Brian Hancill

Breaking up is hard to do

Anything resembling a good tune was hard to find but I did spot a man with an alarming whole-head tattoo

issue 01 October 2016

’Will you be dancing?’ the man in front asks his friend before the lights go down. ‘Most likely,’ she says. Two songs in and it’s looking less and less likely.

The world’s best-known Icelander is fronting a 27-piece chamber orchestra in a strings-only performance of songs from her last album (not her most toe-tapping collection). It feels like hard work. Lyrically, Vulnicura (Greek for ‘cure for wounds’) is a blow-by-blow account of her split with long-term partner Matthew Barney. Musically, anything resembling a good tune is hard to find.

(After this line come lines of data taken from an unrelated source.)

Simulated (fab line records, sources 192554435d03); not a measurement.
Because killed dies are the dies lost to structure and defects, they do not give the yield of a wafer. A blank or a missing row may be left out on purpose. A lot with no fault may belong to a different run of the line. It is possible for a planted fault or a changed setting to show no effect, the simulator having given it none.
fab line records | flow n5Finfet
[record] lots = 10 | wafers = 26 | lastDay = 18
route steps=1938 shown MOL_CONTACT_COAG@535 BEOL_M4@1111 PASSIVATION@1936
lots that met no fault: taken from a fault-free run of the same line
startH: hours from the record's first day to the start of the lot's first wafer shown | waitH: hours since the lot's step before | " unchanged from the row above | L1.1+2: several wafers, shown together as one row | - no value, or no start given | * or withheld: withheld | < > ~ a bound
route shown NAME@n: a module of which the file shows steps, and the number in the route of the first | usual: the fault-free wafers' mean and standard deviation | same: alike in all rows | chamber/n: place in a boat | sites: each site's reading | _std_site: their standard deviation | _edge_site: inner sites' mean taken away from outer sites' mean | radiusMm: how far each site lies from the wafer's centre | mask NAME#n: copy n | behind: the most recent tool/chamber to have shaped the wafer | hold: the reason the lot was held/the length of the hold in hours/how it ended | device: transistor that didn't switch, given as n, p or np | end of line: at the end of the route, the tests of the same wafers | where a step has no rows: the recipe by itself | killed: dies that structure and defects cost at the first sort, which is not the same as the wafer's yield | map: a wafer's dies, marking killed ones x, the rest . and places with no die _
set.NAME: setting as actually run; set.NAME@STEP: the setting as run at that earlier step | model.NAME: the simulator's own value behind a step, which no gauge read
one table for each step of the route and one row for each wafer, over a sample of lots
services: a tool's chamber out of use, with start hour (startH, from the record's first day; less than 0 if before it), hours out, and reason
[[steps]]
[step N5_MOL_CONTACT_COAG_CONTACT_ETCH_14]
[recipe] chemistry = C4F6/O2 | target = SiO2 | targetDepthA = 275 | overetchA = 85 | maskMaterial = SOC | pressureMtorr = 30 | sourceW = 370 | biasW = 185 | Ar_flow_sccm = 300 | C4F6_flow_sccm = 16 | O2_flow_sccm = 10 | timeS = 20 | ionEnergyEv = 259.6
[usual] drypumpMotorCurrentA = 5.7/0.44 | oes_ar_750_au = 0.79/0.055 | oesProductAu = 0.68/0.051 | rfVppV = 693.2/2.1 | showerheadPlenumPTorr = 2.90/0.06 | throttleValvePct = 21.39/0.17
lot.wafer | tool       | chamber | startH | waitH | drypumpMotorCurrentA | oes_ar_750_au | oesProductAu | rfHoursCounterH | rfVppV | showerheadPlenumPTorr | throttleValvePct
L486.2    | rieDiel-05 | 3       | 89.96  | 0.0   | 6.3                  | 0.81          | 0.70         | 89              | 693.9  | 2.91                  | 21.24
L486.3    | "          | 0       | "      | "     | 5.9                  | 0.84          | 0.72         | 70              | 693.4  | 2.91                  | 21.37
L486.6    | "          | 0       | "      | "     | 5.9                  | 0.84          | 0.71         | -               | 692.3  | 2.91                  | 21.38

Each verse of ‘Black Lake’, the album’s mournful centrepiece, ends in a wavering monotone that fades to silence. Watching conductor Andrew Gourlay’s hands is the only way to tell if the song is over or not. Inevitably, we miss a cue and applaud just as the anguished tale starts up again.

And what anguish. Björk does not lament her lost love with hints and allusions like Dylan in Blood on the Tracks or Joni Mitchell in Blue. Her words are raw and bleeding. ‘My soul torn apart/ My spirit is broken,’ she sings, face part-hidden by a feathered mask. It must help to wear a mask as you pour your broken heart out in front of 5,000 people.

Finally, the contrast between vocal emotion and instrumental austerity begins to sound less like a hard slog and more like a thing of beauty. When the Aurora Orchestra fills the hall with the flow of warm chords that bring ‘Family’ to life I want to rewind and hear the first few numbers again with my ears recalibrated. Too late.

People-watching makes the interval fly by. There are white guys done up like Indian princes; a very tall woman in head-to-toe black robes and a gold crown; a man with an alarming whole-head tattoo.